Make sure you know what you’re doing before you dive into water. (Citizen file)

Make sure you know what you’re doing before you dive into water. (Citizen file)

Editorial: Think twice before jumping off a cliff

Not like in the movies where people can jump from the top of waterfalls and make it out unscathed

Let’s talk a little about enjoying the water safely.

In a cautionary tale last week, a young man jumped from a cliff more than 100 feet up into Comox Lake and badly injured himself in the process. In this particular case he failed to jump far enough from the cliff face and hit it on his way down, slamming into the water unconscious.

The Cumberland fire chief noted that his department has had to attend this very spot, known as Devil’s Ladder, on far too many occasions because of people rolling the dice and jumping from the cliff. It’s important to recognize that a fall of even 20 feet can be dangerous, let alone more than 100. The higher you jump from, the less of a soft landing water will provide, until you might as well be hitting concrete. And if your body hits at the wrong angle, even experienced divers can be shocked, or even injured enough by the impact to put them in danger.

It’s not like in the movies where people can jump from the top of waterfalls and make it out unscathed. That’s movie magic, not real life.

In this instance, the water below the cliff is apparently plenty deep enough, but most everyone knows peripherally at least, of someone who dove into water without knowing how deep it was and would up hitting bottom. Every year people wind up dying or paralysed in such preventable accidents, especially if they are diving in head first.

It takes only a split second to permanently damage your spine or neck; make sure you take at least that much time to find out how far down the bottom is. And remember that areas that may be deep enough other times of the year shallow out considerably when the weather gets dry in the height of summer. It’s not something you should take for granted, even if you’ve performed dives at the same place in the past.

There’s no prize for putting yourself in this kind of needless danger. There are better ways to impress your friends.

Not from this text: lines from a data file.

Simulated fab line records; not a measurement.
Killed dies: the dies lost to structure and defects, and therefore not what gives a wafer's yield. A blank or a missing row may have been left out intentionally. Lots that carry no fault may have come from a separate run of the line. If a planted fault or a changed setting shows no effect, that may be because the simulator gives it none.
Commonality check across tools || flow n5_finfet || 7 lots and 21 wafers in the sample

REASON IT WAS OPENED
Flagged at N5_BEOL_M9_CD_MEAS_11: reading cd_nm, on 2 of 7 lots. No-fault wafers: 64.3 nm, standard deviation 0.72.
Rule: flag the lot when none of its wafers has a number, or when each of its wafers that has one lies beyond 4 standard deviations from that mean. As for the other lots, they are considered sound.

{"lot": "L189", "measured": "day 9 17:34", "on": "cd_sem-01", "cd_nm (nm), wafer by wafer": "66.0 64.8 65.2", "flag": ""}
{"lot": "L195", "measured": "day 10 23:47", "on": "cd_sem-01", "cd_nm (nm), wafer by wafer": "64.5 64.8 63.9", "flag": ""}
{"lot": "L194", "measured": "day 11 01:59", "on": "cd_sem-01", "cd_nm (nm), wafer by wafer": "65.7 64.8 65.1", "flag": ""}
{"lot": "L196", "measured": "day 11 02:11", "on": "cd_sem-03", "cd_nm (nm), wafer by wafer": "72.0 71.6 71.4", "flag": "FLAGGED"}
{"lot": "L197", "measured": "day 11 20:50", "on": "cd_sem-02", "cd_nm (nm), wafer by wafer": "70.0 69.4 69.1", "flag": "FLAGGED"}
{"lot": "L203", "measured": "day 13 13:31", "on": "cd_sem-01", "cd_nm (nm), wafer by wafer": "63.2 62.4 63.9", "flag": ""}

Cowichan Lake and River, Chemainus River, Shawnigan Lake, Fuller Lake, our numerous ocean beaches — the Cowichan Valley is awash in wonderful places to swim and have fun in the water over the summer. A few simple precautions can make sure it stays fun, such as not trying to swim farther than your fitness level allows (note: that means being able to make it back to shore as well), wear a life jacket if you go out on a boat, no matter how proficient a swimmer you are (if something happens to your boat and you are knocked out, your swimming prowess won’t matter), and don’t mix alcohol and drugs with water fun.